Since Money Magazine recently celebrated their 35th anniversary, I thought it might be useful to go back and look at the inaugural issue of Money Magazine. Cover-dated October 1972, the first issue is in many ways surprisingly similar to Money in its current incarnation – very direct and specific personal finance advice. Here are seven things that really caught my attention.
8 Lessons Learned From the First Issue of Money Magazine
1. The majority of financial firms advertising in the issue are completely defunct
Brokerages and various investment opportunities took out many, many ads in this issue. The vast majority of them are now defunct – I tried tracking down several to see what became of their business but they seem to have completely folded. The only ones to have survived are the monsters – Bank of America and American Express, most notably.
What does this mean for you? There’s a decent likelihood that the companies managing your money right now are not going to be around when you go to retire. Interesting thought, isn’t it?
2. Credit cards were very, very different
The entire issue only had two advertisements for credit cards, one for American Express and the other for BankAmericard (the forerunner to Visa). The American Express card featured a straight 12% annual interest rate. The best part? This fine print from the American Express ad:
The undersigned aggres to be bound by the terms and conditions that accompany each Card (original, renewal, or replacement) unless he cuts the card in half and returns both halves.
Cut the card in half and return both halves? I can’t even conceive of a modern credit card issuer wanting to deal with that.

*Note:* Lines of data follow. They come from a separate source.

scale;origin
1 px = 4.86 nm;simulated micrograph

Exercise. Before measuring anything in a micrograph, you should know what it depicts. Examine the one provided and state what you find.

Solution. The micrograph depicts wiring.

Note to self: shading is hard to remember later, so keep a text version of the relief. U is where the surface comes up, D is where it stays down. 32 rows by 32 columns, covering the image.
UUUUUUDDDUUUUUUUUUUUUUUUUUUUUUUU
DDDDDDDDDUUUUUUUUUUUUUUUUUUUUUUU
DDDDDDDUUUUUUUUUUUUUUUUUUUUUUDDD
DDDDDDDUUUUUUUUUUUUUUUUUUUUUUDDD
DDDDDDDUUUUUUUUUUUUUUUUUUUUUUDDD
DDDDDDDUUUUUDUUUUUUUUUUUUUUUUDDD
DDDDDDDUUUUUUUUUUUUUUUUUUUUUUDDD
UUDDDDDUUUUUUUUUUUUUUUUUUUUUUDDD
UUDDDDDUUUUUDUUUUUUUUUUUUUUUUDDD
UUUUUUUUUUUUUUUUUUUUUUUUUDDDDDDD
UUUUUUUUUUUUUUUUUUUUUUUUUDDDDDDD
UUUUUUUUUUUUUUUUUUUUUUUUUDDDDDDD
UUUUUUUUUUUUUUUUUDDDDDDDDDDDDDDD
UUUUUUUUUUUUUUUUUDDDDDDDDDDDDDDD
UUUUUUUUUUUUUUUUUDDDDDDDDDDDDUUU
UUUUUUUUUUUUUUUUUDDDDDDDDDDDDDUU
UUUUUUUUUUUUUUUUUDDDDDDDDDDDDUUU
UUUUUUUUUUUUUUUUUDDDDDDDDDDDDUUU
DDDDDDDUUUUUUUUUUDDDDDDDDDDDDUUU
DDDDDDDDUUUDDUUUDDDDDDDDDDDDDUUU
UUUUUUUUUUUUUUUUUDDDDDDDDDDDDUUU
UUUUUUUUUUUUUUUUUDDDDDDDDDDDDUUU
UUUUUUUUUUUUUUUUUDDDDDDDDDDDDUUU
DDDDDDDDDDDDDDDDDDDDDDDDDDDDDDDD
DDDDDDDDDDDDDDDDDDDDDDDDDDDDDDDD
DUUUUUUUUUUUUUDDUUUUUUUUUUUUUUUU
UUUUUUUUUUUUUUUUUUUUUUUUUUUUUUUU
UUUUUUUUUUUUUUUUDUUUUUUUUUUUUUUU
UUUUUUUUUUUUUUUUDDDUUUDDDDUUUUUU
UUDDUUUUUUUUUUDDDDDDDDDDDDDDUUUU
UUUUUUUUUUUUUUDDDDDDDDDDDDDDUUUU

3. A generous budget for a seven day trip for two in the south of France? $500
At first, that’s almost shocking, but when you figure in inflation over the period since 1973, the price becomes $2,327.64, which seems much more reasonable for a solid, not overly extravagant vacation for two in the south of France. It ends up being more of a commentary on inflation than anything else. As I read the article, I realized that it’s a pretty solid travelogue for the time and aspects of it are still applicable today.
4. Ma Bell
The ad for Ma Bell (aka American Telephone and Telegraph) was telling not only of the telephone service at the time, but the fact that there was a stranglehold on long distance telephone service in the United States. Person-to-person long distance calls on weekdays (8 AM to 5 PM) were $3.55 for the first 3 minutes. That’s in 1973 dollars – $16.53 in today’s dollars. Yes, if Ma Bell still ran the show, you would be paying $16.53 for a three minute long person to person call in the United States. (For those unaware, person-to-person means that the operator would verify who was being called – remember, this was the days before caller ID). This rate is actually advertised, meaning that apparently these rates were good enough to warrant extra attention. If you’re willing to accept a number of limitations, you can even get a lower rate of $1.35 for the first three minutes (yes, still in 1973 dollars)!
Kind of makes you thankful for today’s providers, doesn’t it? Some prices have certainly lowered since 1973.
5. Contaminated food was a major concern in this first issue
Basically, many people complained about unwanted stuff in foods, like impurities in flour and such. Today, the bigger concern is that these impurities are natural – that’s why organics have become a popular item. People are far less worried about slight natural impurities in flour and are much more worried about chemical treatment of food, but the concern about the food supply still persists. Why? Food is one of our base needs, and thus it is something that many care deeply about.
6. Working women in the 1970s had a very raw deal
Compared to then, the genders are much closer to equality. I’m amazed that mothers worked at all in those times, considering their jobs would barely break even. One of the issue’s feature articles focuses on a few of their experiences, including stories of women working full time and only actually netting $45 after the whole week. Seriously, why work? That net pay is far, far less than minimum wage, and a good bit of frugality would have made that difference even in 1973.
7. People were far less prone to debt
In this issue, people with just a few thousand in total debt were nearly panicking, and there was basically no concept of easy credit. The only mortgages mentioned were very solid fixed rate mortgages with a relatively low interest rate and a low principal, likely due to the firm requirement of a down payment. Credit has gone crazy in this country since 1973.
8. The subscription price hasn’t changed in thirty five years
The subscription card in the magazine offers one year’s worth of Money for $12 – the exact same price you can get from such insert cards today. Of course, today’s magazine has a much higher ad-to-content ratio, which makes all the difference. I would much rather pay a higher rate for a magazine with minimal ads.
Note: this is a pared-down version of what I originally had intended to present here. I attempted to gain permission to use a small number of scanned pages from the issue, but I was unable to secure permission for these scans from Time-Warner.